This footage was shot on Wednesday 13th October, 2010 in the Brisbane Artist Run Initiative tent, situated in King George Square. Joel Stern asked me to provide some visuals for an improvised performance as part of the Other Film night at BARI. We discussed it initially as being a duet with Joe Musgrove however on the night we were accompanied by Joel and Josh Watson.
Following the Superflux performance discussed here, I wanted to take some aspects of the expanded cinema performance and incorporate them into my materials and performance aesthetic for this event. In the last few weeks i’ve been experimenting with the Canon 550D, specifically what affordances it provides for digital video recording when combined with access to a fairly full compliment of SLR features. On the morning of the event I spent 2 hours at the Mt Cootha Botanical Gardens collecting source footage, specifically macro footage of plants. Adding a 36mm Kenko Extension Tube to a 55-250mm zoom lens allowed me to shoot close-up footage from a variable distance of around 3-5ft. Adding in the 550D’s “movie crop” mode (which takes a 640×480 square and blows that up – effectively magnifying x5) allowed for extreme close ups which not only provide a unique view of the fine hairs and skin of the plants, but effectively denies the viewer instant identification. This connects in some way to acousmatic music, and the ideas of Pierre Schaeffer (and the sound object) which I believe have a lot to teach audiovisualists. The footage I capture is a macro-cosm taken away from its source in a manner comparable to the sound object in acousmatic composition. The intention was to generate an image that could be interpreted anew by the audience in relation to the sound that tracks it.

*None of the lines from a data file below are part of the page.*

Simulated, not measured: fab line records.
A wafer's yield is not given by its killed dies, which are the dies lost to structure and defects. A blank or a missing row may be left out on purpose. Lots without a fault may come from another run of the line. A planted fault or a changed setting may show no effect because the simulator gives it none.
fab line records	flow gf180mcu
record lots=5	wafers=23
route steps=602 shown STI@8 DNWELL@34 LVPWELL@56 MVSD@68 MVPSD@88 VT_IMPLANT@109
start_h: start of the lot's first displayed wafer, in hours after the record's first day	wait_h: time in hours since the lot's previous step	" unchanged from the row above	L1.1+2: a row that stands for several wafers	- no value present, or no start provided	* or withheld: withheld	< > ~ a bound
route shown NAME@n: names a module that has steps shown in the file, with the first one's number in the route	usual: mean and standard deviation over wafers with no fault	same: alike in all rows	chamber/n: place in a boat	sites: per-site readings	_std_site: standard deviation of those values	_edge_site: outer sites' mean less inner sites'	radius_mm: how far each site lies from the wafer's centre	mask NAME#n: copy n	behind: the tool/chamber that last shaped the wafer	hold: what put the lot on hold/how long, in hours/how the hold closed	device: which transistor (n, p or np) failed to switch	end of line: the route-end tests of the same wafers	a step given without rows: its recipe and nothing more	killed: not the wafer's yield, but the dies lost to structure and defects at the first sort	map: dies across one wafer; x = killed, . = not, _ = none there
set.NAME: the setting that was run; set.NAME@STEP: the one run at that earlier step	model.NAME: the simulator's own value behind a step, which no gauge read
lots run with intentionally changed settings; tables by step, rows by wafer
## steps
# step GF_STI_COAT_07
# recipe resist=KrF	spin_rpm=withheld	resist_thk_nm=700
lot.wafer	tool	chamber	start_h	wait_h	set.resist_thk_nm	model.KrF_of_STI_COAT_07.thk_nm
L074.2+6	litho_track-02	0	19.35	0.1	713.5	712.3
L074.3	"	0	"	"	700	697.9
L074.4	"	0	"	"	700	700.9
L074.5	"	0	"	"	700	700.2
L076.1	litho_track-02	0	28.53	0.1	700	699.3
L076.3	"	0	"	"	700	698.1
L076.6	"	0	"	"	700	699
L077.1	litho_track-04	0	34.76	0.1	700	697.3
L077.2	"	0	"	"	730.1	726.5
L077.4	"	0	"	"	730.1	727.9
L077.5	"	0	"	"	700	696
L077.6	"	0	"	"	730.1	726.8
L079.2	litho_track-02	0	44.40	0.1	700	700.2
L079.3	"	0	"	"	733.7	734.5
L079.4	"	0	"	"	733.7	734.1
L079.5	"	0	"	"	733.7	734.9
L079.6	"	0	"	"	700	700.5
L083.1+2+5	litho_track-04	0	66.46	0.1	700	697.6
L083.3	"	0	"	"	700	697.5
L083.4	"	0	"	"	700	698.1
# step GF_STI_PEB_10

Another unintended joy is the effect of a narrow depth of focus on image clarity. Most of the pieces move in and out of focus. Where this would normally be detrimental, in my case this was perfect for my purposes both in regards to making it easier to mix footage (that is blurry) and also in the manner in which focus shift in and out. In reference to the Superflux performance, I wanted footage that I could manipulate, in real-time, much like the expanded cinema performers manipulate strips of film. The constant pulling in and out of focus suggested rhythmical patterns that could be manipulated by scrubbing through the footage. This allowed me to improvise not just with the playback and opacity of materials, but also the movement of the footage, in relation to the performers.
I ended up with around 47 short pieces that, when combined with another 20 other video segments produced while testing the camera, form the basis of the visual performance. I transferred all of the 640×480 pieces, as is, from the camera across to my working directory for access through VDMX. The few extra pieces that weren’t in this format were cropped and output using MPEG Streamclip.
These pieces were separated into two video channels with the remaining 20 excerpts being placed in a third channel. Using 3 octaves of a Korg MicroKontrol midi controller keyboard, I set each white key to trigger two clips (one from each of the first two channels) that could be crossfaded between. The 3rd channel featured material set on each of the black keys. Clips were triggered on each press and would only remain while the keys were depressed. I could also control speed and direction as well as scrub through a video as mentioned above. While I had access to Blur, Luma and my adaption of Vade’s Rutt Etra, I only used the Luma once and found it to my satisfaction just manipulating the footage.
BARI had an interesting rear projection setup installed. My position as visualist was to the rear of the screen and I could see my footage and the musicians performing who could also see the footage from the front. It’s a little ropey at the start, and a little too black courtesy of some additive clips that were cancelling each other out and an aggressive Luma I forgot to switch off. Still towards the end of the performance we work up to a kind of synchretic tug of war. I could respond in relation to the music by scrubbing and changing footage in relation to the sonic gestures outlined. While this may not be the most compelling performance, particularly on replay, i’m happy with both the footage and see the potential for an interesting performative approach to be drawn from this.
I used the Canon 550D with a 50mm f1.4 lens – i should have used a higher ISO, opened the aperture more as the end result appeared much darker than it seemed on the LED screen when I was setting up. Audio was recorded using the ZOOM H4N and has not been touched… it could probably use some EQ as the tent wasn’t the most vibrant acoustic space… Need to do another test with better lighting. Consider moving up from 480p to 720p depending on processor power etc… This is particularly worth doing when i’m not relying on much in the way of effects (maybe a luma key?)